Crop scientists say neonics ban will affect yields and push prices up


Scientists and crop experts have said that the loss of neonicotinoids will restrict the control of key pests

Scientists and crop experts have said that the loss of neonicotinoids will restrict the control of key pests

Crop experts have spoken of their concerns that the recent ban on all outdoor uses of three key neonicotinoids will affect yields and push consumer prices up.
Last week, EU member states voted for proposals to enforce an almost-complete ban on the use of neonicotinoid insecticides across the EU.
The restrictions were imposed after a previous report by European Food Safety Authority (EFSA) concluded that they posed a "high acute risk" to honey bees.
The UK government overturned its previous convictions on neonicotinoids last year, and are supporters of the ban.
However, scientists and crop experts have said that the loss of neonicotinoids will restrict the control of key pests.

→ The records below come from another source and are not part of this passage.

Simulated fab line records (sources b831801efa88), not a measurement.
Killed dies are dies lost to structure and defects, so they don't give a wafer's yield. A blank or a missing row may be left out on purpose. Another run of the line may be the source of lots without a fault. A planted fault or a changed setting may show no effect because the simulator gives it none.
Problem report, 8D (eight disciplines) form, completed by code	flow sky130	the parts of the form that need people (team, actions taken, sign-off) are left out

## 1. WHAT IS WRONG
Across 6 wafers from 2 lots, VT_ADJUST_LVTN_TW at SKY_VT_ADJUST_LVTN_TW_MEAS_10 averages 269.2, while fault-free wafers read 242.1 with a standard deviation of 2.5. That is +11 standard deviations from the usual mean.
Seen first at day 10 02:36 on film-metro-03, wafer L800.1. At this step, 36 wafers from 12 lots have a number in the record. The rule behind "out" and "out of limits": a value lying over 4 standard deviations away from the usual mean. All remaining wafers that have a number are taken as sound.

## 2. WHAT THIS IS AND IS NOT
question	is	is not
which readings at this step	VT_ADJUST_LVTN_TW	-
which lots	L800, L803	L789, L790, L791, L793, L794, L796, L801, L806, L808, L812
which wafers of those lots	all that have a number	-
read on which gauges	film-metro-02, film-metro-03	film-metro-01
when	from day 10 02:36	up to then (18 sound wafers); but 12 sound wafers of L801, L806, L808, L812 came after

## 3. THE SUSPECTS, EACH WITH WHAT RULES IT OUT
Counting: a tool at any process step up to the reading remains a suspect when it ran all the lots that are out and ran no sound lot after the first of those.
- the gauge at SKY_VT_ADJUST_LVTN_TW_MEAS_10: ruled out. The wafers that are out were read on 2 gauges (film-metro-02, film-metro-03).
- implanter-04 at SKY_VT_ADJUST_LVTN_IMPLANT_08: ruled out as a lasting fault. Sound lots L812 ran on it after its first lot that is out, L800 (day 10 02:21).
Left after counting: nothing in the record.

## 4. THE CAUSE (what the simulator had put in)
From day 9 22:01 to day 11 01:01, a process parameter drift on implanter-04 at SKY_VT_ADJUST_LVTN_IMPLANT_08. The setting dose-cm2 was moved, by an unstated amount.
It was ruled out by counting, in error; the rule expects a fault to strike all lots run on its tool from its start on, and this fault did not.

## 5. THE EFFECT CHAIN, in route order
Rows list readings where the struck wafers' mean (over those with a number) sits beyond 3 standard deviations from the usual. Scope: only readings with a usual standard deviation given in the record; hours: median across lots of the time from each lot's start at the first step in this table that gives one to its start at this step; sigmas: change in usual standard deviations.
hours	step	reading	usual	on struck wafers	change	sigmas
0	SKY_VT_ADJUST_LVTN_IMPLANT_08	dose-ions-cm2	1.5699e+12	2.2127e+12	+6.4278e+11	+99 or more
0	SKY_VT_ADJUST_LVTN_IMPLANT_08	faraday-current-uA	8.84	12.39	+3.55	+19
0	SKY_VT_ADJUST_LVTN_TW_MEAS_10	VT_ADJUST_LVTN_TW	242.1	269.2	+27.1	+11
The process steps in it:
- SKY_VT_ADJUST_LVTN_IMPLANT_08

Prof Ian Toth of the James Hutton Institute said the ban will affect crop yields and raise prices for consumers.
“The use of pesticides has been such an important part of crop production for decades that loss or reduction in the use of such chemicals, including neonicotinoids, will almost certainly affect crop yields and, ultimately, the price of food for consumers,” Prof Toth explained.
“Now more than ever it is so important that we find alternative methods of control through more resistant crops, biocontrol and other integrated pests management approaches.”
Restricted toolbox
Dr Bill Parker, Director of Research at the AHDB, said the ban is a "serious issue" for the farming industry as the crop protection toolbox has now been restricted.
“While this decision is not unexpected given the mounting weight of scientific evidence of the effects of neonics on pollinators, it is nonetheless a serious issue for the agricultural industry as it further restricts the crop protection toolbox that farmers and growers have available to them for controlling key pests,” Dr Parker said.
“Although alternatives do exist, the consequence of this decision is likely to be a greater use of insecticides applied as foliar sprays, particularly on crops such as wheat and sugar beet. The implication is that some foliar insecticide sprays can have a broader effect on insects present in the crop than seed treatments, though this does heavily depend on the spectrum of activity of individual insecticide products.

“It is worth pointing out that insecticides accounted for 7% of total pesticide use by area treated in the UK in 2016, with neonics themselves representing 2% of the insecticide treated area.”
Dr Parker said the AHDB is now involved in developing Integrated Pest Management programmes for all UK crops with the aim of reducing dependence on plant protection products.